Self-Supervised Critical Phase Detection for VLA Refinement

¹ Hanyang University

Preprint · Under review

TL;DR

A frozen vision-language-action (VLA) policy can believe it has finished a sub-task while the end-effector is still kinematically stalled — peg hovering above the hole, gripper closed on air. We call this failure mode premature commitment and detect it step-by-step from demos alone, with no labels, no success oracle, and no per-task reward.

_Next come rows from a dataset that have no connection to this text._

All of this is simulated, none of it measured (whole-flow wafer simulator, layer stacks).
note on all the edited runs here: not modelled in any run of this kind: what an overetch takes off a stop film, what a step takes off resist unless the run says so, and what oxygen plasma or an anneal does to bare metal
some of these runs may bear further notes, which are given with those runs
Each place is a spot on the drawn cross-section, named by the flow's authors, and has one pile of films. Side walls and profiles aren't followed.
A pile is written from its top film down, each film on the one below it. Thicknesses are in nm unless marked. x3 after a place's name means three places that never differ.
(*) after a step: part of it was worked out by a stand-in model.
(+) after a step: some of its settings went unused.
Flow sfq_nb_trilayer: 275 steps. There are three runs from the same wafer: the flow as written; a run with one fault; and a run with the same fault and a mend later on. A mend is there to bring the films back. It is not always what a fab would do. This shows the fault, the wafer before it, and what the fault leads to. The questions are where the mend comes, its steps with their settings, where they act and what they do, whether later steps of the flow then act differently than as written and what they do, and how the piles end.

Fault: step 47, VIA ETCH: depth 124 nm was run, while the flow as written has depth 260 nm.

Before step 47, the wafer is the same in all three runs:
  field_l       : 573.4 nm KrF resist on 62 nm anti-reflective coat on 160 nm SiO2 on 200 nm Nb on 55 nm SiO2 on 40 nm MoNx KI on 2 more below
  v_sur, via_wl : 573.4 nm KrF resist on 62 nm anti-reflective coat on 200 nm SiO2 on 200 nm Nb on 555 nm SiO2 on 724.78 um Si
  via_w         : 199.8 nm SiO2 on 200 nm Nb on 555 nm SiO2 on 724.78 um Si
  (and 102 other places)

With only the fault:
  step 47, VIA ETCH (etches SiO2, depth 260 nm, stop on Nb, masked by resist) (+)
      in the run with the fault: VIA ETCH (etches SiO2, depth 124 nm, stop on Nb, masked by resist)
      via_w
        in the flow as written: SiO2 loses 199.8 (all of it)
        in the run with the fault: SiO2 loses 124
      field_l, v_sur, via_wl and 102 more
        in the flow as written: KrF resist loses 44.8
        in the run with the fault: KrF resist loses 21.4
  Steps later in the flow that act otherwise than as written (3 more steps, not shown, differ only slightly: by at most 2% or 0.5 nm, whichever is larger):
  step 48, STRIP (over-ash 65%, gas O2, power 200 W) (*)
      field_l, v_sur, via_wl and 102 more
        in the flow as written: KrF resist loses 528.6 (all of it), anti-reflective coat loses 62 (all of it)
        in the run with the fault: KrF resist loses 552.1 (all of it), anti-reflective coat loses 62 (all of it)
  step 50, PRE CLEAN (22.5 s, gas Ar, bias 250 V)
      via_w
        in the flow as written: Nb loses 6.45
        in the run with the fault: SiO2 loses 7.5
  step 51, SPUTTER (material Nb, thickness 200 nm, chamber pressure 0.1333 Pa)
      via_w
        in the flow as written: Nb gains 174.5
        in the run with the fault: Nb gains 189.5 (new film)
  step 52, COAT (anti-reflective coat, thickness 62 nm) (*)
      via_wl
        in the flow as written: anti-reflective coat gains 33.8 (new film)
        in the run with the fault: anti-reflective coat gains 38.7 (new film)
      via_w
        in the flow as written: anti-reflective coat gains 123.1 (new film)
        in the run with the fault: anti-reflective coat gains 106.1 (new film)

The detector reads two estimators of the same quantity — normalized task progress — off two different sensors. The VLA’s action-expert pre-head hidden state gives us the policy’s belief about progress; proprioception gives us the physical progress. Their disagreement $\delta_t = \hat\pi_t - \pi^*_t$ is the execution gap, and $\delta_t > 0$ marks a step where the latent has run ahead of the kinematics. On top of the same signal we add a $\sim 1\text{K}$-parameter residual adapter that refines actions only inside the detected critical phases.

Pipeline. Proprioceptive state s_t and the VLA action-expert pre-head hidden z^vla_t are independently mapped onto a shared demo phase space [0, 1] by two small self-supervised estimators f_s, f_z. The execution gap δ_t = π̂_t − π*_t is a per-step scalar; δ_t > τ marks a critical phase, and a low-rank residual adapter refines actions only there.

Demos

Per-step critical-phase detection on two LIBERO-Long rollouts, π₀.₅ backbone. Top: rollout frames synced to the timeline. Middle / bottom: smoothed progress rate and gap magnitude. Shaded bands are the detected critical phases (where $\delta_t$ exceeds the demo-derived 95-quantile threshold).

Rollout #000. Critical phases concentrate around the contact-rich grasp and the final alignment.

Rollout #250 (T = 388). Multiple critical phases — the policy keeps committing prematurely whenever a new sub-task begins.

Why precision phases break VLAs

VLA backbones like π₀, π₀.₅, OpenVLA, and RT-2 handle the bulk of a manipulation rollout — then fail unpredictably on the last few millimeters. Looking step-by-step, two visually similar but semantically different dwellings appear:

Phase	What the policy is doing	What the kinematics show	Should we intervene?
Compliant fine-control	“I’m in a contact-rich phase, slow down.” Latent advances slowly.	EE moves slowly, in agreement.	No. This is correct behavior.
Premature commitment	“Sub-goal done, move on.” Latent advances.	EE is stalled or misaligned.	Yes. Policy is acting on a false belief.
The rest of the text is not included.